Steven Bradbury, 30 May 2005, p. 31:
28 This is not to say that the interrogation program has worked perfectly. According to the IG Report, the CIA, at least initially could not always distinguish detainees had information but were successfully resisting interrogation from those who did not actually have the information. See IG Report 83-85. On at least one accasion, this may have resulted in what might be deemed in retrospect to have been the unnecessary use of enhanced techniques. On that occasion, although the on-scene interrogation team judged Zubaydah to be compliant elements within CIA Headquarters still believed he was witholding information. [REDACTED] See id. at 84. At the direction of CIA Headquaters, interrogators therefore used the waterboard one more time on Zubaydah. [REDACTED] See id. at 84-85.

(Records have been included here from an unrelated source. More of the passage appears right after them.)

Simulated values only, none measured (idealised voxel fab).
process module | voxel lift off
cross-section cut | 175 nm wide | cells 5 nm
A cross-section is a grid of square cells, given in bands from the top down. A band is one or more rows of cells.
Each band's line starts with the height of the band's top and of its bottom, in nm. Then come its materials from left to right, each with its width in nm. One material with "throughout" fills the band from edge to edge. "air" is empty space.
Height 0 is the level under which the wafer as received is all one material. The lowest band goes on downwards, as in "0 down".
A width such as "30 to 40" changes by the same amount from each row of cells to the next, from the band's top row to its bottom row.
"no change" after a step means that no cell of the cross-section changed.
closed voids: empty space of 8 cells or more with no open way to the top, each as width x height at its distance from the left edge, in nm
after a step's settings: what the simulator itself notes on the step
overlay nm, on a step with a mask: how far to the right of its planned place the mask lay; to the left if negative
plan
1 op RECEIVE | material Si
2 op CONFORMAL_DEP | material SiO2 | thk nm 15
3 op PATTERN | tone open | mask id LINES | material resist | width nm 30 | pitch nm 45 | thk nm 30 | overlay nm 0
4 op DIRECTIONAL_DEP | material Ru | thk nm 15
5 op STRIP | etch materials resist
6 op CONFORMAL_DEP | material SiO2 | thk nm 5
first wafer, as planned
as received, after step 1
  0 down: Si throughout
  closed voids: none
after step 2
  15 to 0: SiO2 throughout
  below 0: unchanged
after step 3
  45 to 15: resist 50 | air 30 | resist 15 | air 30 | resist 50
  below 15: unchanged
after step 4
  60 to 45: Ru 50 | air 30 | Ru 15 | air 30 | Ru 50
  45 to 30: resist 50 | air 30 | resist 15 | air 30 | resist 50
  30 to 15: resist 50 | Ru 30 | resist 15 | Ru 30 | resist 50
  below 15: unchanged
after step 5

This is a disgusting revelation, even by today's standards. It means that CIA HQ pressed for the rougher treatment of a detainee against the recommendations of the torturers interrogators themselves.
Just think about that.
This newest detail fits in with what we already knew, that Bush himself was personally interested tormenting him in a vain attempt to extract everything he believed he knew:
Which brings us back to the unbalanced Abu Zubaydah. "I said he was important," Bush reportedly told Tenet at one of their daily meetings. "You're not going to let me lose face on this, are you?" "No sir, Mr. President," Tenet replied. Bush "was fixated on how to get Zubaydah to tell us the truth," Suskind writes, and he asked one briefer, "Do some of these harsh methods really work?" Interrogators did their best to find out, Suskind reports.
It seems to me that the idea of torture being a "top-down" process makes the most sense. After all, if it's one thing that the social sciences have taught us, it is much easier to do the unspeakable when one is simply "following orders."